Unfortunately, I should have just skipped it, because it doesn’t quite work. Like all dance competition films, there’s a competition or showcase at the end of the film. Here, it’s a charity stepping competition that a 99% white sorority must win to regain its charter and reputation after one member is filmed having sex on their lawn! And how are they to win?

Through coaching from Jamilah (Megalyn Echikunwoke), a Harvard Law hopeful who cannot get a legacy endorsement from her Harvard alum parents. I mean, perfection over excellence isn’t the best motto (the one Jamilah lives by), but her parents should want the best for her? Instead, she’s forced to accept Dean Berman’s offer to rehab Sigma Beta Beta in return for the letter.

Not that most sororities even party in their houses considering the expensive insurance policies…

Dean Berman, by the way, is gay. We know this because he overshares in almost every scene he has with Jamilah. Unfortunately homophobic, coming from the caliber of Lena Waithe, Chuck Hayward, Charles Stone III, Ben Cory Jones, and Matt Alvarez.

So, Jamilah, a leader of her own black sorority must teach a black art form to a bunch of white girls and the one black member. She even recruits the Black fraternity to help. Of course, they fail at the charity competition and the Dean pulls the plug on his idea and thereby Jamilah’s rec letter.

She signs them up for the Steptacular, which has a 100K prize they can then donate to Dean Berman’s favorite charity. All this while dealing with her obnoxious “woke” boyfriend, who’s portrayed by Matt McGorry of all people. He spends most of his time giving the viewers (and Jamilah) facts he learned in one of his African studies classes. (They do break up)!

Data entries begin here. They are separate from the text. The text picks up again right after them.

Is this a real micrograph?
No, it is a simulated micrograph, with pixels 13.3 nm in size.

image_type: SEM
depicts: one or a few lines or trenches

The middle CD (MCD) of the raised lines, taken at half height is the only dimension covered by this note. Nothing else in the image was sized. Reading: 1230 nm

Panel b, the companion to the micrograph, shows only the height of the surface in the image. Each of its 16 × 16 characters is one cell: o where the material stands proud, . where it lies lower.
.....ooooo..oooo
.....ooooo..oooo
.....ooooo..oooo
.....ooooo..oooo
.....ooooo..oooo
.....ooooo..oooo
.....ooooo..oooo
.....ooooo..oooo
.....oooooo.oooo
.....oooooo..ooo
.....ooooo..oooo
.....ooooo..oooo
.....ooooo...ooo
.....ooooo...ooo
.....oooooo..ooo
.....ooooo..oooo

Unsurprisingly not telling her sisters about all this blows up in her face. Her mom is mad, her sorors get mad, and SBB gets mad.

Falling Short

Along the way, there is an attempt at discussing these issues. But the film falls short in coming to a conclusion. Unlike other dance films which have always focused on bringing people together and exploring cultural expressions. After all, the original Bring it On was the first to portray the complexities of cultural appropriation against a backdrop of competitive cheer. Step Sisters also has most of its actually good scenes in the back-half, but getting to it doesn’t even matter. Especially when the line “races can’t own things” got uttered.

If this was a film deconstructing Greek Life’s originally exclusionary, racist, sexist, and homophobic origins? Or deconstructing Sigma Beta Beta as a stand-in for the worst stereotypes around sorority woman? That would have been epic. (They fund-raise by asking one of the dads for money and after dinner give the leftovers to homeless people. Which what? All Greek life has community service requirements.)

Or a film focusing on the culture, history, and importance of step in traditionally Black fraternities and sororities would have been awesome! (A romance between Jamilah “mostly hetero” and SBB president Danielle should have happened, but the romance between Danielle’s adoptive brother Kevin and Jamilah is mostly cute.)

Ultimately, Jamilah helps the SBBs perform a really good routine and get second place. Theta splits their first-place check with SBB to donate the prize to the charity, and Jamilah gets her rec letter from her parents but she’s not even going to Harvard so uh….

In the end, even Echikunwoke trying her best to bring life to the few funny lines and moments or the Steptacular can’t save Step Sisters.